A new short film just released to the public depicts a particularly dark part of North Carolina’s extraordinary history. In 1898, the only successful coup d’état in American history took place in the Tar Heel state. The 1898 insurrection in Wilmington, is the topic of the short film, “In the Pines,” produced by the John Locke Foundation.
The film recently premiered to a full house at The Cary Theater in the triangle area. To date, Pines has racked up four film festivals awards, including two for Best Drama, and was selected to be screened in three more festivals.
Later this week, the film will be screened at the South Italy Independent Film Festival in Barletta, Italy.
Creative director and producer, Greg de Deugd calls it a “historical drama, a tragedy about three kids who get caught up in racial and political violence in turn-of-the-century North Carolina.”
The 2015 documentary “Wilmington on Fire” and the 2020 book “Wilmington’s Lie” also told the story of the 1898 insurrection, but Pines approaches this complex story in a unique manner. The film follows Scarlett Manning the daughter of prominent newspaper editor Williford Manning, who shares her personal account of the events. The film is framed within the context of a documentary crew in the 1960s who are producing a film about Scarlett and her recollection of the events that took place.
Dr. Troy Kickler, the managing director of the North Carolina History Curriculum Project, consulted for the film, and put the events into historical context, describing the political atmosphere in the late 1800’s.

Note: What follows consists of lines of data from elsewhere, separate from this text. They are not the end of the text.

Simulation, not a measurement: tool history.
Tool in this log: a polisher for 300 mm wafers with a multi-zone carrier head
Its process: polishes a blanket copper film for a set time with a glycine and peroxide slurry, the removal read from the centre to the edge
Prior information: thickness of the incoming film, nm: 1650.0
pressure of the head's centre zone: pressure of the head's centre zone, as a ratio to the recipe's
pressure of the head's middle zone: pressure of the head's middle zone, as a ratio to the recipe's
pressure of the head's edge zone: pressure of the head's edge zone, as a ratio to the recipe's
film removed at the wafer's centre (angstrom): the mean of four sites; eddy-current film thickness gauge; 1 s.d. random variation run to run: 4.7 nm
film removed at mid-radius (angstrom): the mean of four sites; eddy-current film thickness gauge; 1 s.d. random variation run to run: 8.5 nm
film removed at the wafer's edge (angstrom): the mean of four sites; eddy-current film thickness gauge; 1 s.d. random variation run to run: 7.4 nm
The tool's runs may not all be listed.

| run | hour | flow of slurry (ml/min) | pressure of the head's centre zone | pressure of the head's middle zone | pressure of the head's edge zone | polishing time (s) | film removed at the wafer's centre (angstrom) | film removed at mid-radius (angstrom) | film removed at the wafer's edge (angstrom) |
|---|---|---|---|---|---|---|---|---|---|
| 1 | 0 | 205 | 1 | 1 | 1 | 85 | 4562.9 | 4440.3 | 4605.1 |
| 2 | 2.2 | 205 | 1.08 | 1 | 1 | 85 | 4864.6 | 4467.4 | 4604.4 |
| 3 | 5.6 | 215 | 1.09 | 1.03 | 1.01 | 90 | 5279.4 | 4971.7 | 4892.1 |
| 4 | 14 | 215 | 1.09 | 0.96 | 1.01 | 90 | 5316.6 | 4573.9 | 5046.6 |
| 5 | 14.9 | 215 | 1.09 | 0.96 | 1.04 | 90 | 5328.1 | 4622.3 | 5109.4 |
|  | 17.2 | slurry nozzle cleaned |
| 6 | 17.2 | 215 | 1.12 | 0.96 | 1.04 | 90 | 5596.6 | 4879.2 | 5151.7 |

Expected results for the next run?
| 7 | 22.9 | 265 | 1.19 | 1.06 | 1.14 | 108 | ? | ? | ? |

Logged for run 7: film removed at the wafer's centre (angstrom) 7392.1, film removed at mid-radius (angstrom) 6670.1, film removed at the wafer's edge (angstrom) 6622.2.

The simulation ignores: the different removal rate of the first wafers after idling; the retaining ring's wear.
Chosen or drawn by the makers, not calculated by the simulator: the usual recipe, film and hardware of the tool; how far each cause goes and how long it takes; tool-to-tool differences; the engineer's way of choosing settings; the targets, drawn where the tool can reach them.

“In 1890s North Carolina, you get a phenomenon which the Democratic Party called fusion politics,” Kickler said. “It’s called fusion politics because you have the cooperation between the Populist Party and the Republican Party. The Democratic Party was losing their power to fusionist political gain. So, the Democratic Party tried to work to regain that power and it’s in this environment in which the Wilmington coup d’état occurred on November 10, 1898.”
The film portrays the role of the Red Shirts, a white supremacist paramilitary group that collaborated with the Democratic Party during the 1898 insurrection. The Red Shirts are depicted attacking Manning at the Wilmington Daily Record, the only black-owned daily newspaper in the country. Subsequently, a mob stormed the newspaper offices, destroyed the facilities, and burned down the printing presses. This, along with other events, on that November 10th led to the eventual overthrow of the fusion government in Wilmington.
“A White Democratic Mayor took office in Wilmington and a White Democratic council replaced the sitting elected council.” said Kickler.
According to Kickler, Previous attempts to tell this story neglected to acknowledge the political party that played a significant role in the events of 1898, but “In the Pines” covers this important part of both United States and North Carolina history.
“In the Pines doesn’t avoid the phrase Democratic Party, which was used in the late 1800’s to describe what had happened in Wilmington,” said Kickler.
Another summer screening of the film is slated for the Anthem Film Festival in Memphis, Tennessee, this June.